Question: why are sqlite transactions in asyncio tasks so much faster?
Is your feature request related to a problem? Please describe. Hi, thanks for tortoise! I've had a lot of fun using it so far.
There is a known issue with the postgres backend where transactions cannot be used in tasks, because tasks copy the context and therefore create stale connection objects (https://github.com/tortoise/tortoise-orm/issues/743).
That is, you cannot do:
async def my_save(item):
async with in_transaction() as conn:
Model(item).save(using_db=conn)
item = ...
asyncio.ensure_future(my_save(item)) # <- this creates a future
# which copies context and will raise InterfaceError: cannot call Connection.fetch()
However! You can do the same with sqlite, supposedly because its in-process design has no concept of connections.
I've tested a simple sqlite setup with two ways of concurrent inserts (single rows, no batch):
async def insert1(item):
asyncio.ensure_future(my_save(item))
async def insert2(item):
await my_save(item)
The first version (insert1) is a lot faster (I don't have a reproducible benchmark script, but it seems it's an order of magnitude faster). Note that there are no collisions or exceptions.
Describe the solution you'd like
- I'd like to understand why there even is a difference. Both coroutines should essentially do the same, which is to allow other concurrent transactions to execute.
- Ideally, I'd like to be able to use tasks for postgres as well (open issue here https://github.com/tortoise/tortoise-orm/issues/743).
- I'd like to understand whether I'm breaking any consistency guarantees of sqlite by using tasks?

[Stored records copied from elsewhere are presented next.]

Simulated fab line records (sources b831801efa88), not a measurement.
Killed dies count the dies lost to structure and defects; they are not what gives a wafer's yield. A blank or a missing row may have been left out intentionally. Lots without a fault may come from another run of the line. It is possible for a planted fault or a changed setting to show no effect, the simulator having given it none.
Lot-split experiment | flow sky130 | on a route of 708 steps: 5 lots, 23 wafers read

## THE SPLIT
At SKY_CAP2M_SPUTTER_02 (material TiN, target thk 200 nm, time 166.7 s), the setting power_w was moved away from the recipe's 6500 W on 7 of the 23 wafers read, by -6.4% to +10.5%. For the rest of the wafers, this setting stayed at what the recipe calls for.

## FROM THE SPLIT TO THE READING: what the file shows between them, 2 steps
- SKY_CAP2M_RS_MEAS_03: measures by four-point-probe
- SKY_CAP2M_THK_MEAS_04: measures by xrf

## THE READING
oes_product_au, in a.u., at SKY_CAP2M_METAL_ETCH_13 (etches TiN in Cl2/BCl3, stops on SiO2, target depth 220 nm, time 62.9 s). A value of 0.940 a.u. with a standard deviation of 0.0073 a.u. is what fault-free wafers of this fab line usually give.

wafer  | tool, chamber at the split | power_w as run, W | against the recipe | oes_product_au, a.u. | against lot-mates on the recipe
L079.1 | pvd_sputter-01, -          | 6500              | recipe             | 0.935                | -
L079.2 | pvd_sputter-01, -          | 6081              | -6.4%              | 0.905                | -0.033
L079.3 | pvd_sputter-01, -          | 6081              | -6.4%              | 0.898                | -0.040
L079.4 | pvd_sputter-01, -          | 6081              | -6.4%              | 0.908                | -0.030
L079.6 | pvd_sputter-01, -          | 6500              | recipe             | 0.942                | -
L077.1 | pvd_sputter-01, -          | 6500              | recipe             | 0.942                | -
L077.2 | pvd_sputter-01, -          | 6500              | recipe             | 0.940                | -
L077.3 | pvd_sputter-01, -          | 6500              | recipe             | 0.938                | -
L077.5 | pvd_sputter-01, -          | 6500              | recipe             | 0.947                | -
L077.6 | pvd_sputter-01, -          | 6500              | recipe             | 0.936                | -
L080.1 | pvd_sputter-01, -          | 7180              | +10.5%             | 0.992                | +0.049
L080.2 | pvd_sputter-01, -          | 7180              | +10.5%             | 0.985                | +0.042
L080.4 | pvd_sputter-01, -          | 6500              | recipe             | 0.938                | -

Describe alternatives you've considered Well, it's a performance-related question, not strictly a bug. So using the current version of tortoise is fine, it's just perhaps slower than it could be.
Additional context I'm using tortoise in an event-driven system that should scale up to millions of coroutines and tens of thousands of simultaneous transactions. Ideally, all of those are completely independent, meaning I'd benefit from a massively concurrent codepath down to the DB. I'd also like to use signals, that's why bulk inserts are out of the question.
I'm unable to reproduce this, my ensure_future latency is actually slightly higher than with await.
My results:
Getting average read/write latency for 1000 iterations...
---------------------------------------------------------
ensure_future average: 0.705ms (read) | 0.343ms (write)
await average: 0.690ms (read) | 0.344ms (write)
---------------------------------------------------------
Finished benchmarks, took 6.263s
Are you sure that you were running your timer inside of my_save? Ensure future schedules a task, so you might have only been benchmarking the time it took to create that task, which then took more time running in the background.
Thanks @BobDotCom for testing this out!
I agree that there seems something amiss, I was probably really benchmarking creation instead of runtime and the bottleneck lay somewhere else. I'll try and revisit this at some point, but feel free to close the issue.